In the News

Advancing Early 2012 plan is a "win-win" for everyone

"There are three things in place that will make the 2012 plan work..." — Howard Benson

Howard Benson, CEO of National Community Development Services, was the guest speaker at Rotary last week.

Benson gave Rotarians and their guests an overview of Early County 2055 activities over the past two years and discussed the goals included in the five-year strategic plan, Advancing Early 2012.

He noted that Charles and Barton Rice got the ball rolling in 2006 with the visioning and planning process funded by the Charles and Catherine Rice Foundation.

Since that time, Benson suggested, "You have not only decided you don't like the dismal trend you've seen go on and on, you've now taken aggressive steps to do something about turning things around here in Early County."

He stated that many people haven't yet made the connection between the planning process, the EC2055 plan, the Rice foundation property acquisitions and the economic development initiative ready to be launched.

"I challenge each of you to put aside any suspicion and negative attitudes," he said. "We need to come together around a solid strategy which has an excellent chance of succeeding."

The EC 2055 plan called for the redevelopment of physical structures and adoption of progressive land use planning.

Benson explained that the Rice Foundation has followed that plan's mandate acquiring buildings and properties to protect or "land bank" for future development.
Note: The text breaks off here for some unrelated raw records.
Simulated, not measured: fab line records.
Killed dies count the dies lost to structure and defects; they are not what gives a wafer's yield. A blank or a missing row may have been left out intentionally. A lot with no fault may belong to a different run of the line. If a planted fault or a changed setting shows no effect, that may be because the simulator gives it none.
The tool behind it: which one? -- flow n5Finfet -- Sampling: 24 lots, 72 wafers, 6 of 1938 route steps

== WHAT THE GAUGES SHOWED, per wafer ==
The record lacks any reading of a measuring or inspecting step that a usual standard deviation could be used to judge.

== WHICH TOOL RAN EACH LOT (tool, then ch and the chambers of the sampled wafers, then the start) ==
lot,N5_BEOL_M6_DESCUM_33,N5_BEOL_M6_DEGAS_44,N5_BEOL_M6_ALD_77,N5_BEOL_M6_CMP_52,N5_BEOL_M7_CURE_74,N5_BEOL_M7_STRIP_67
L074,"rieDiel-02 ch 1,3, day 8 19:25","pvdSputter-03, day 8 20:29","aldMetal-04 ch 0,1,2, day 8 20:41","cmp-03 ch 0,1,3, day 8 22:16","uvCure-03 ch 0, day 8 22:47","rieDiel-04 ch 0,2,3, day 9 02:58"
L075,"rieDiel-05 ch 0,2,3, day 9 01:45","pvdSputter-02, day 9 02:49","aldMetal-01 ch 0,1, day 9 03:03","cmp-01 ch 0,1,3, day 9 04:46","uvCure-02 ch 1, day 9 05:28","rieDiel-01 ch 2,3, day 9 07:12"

Some "eyesore" structures have been torn down and others, like the "Cineplex" on North Main and the Freezer Locker have been frequently used for meetings and the movie industry.

He explained that the foundation paid for the 2055 plan with intentions of funding a staff and office for two years. At that point it would be up to the community to take on the job of mounting an aggressive economic development strategy.

The community has done that with a task force chaired by Tom Baxley developing Advancing Early 2012, a five-year initiative focused on creating jobs and payrolls and expanding the tax base.

"And the foundation has pledged to continue its support of professional staff and overhead expenses," Benson stated.

The plan includes retail expansion, new housing options — including housing for workers who would be constructing the Longleaf Energy plant, removal and demolition of dilapidated structures, creating the East Gateway, conference space in the Alexander Building and objective analysis of redevelopment of the Blakely Theater.

A part of the plan includes contractural agreements with both the city and county with 2012 to provide economic development services.

The job creation goal includes a minimum of 100 jobs, growing direct payroll by $2.5 million and 30 short-term jobs through the production of two movies.

"Our company has been working with communities like yours for over 30 years," he stated. "The plan you have adopted and funded is what works."

He stated there are three things now in place that will make the 2012 plan work — a solid strategy, the right leadership and the working capital.

"We need just a few important pledges to take us over the $3 million goal needed to fully implement the plan," Benson noted.

He noted the funds pledged to the 2012 initiative is no slush fund. "Every dollar is committed to a specific line item in the budget which is controlled by those who put up the money."

"This is the plan for Early County to invest in," he stated. "You can make a critical difference just by daring to believe a better Early County is possible."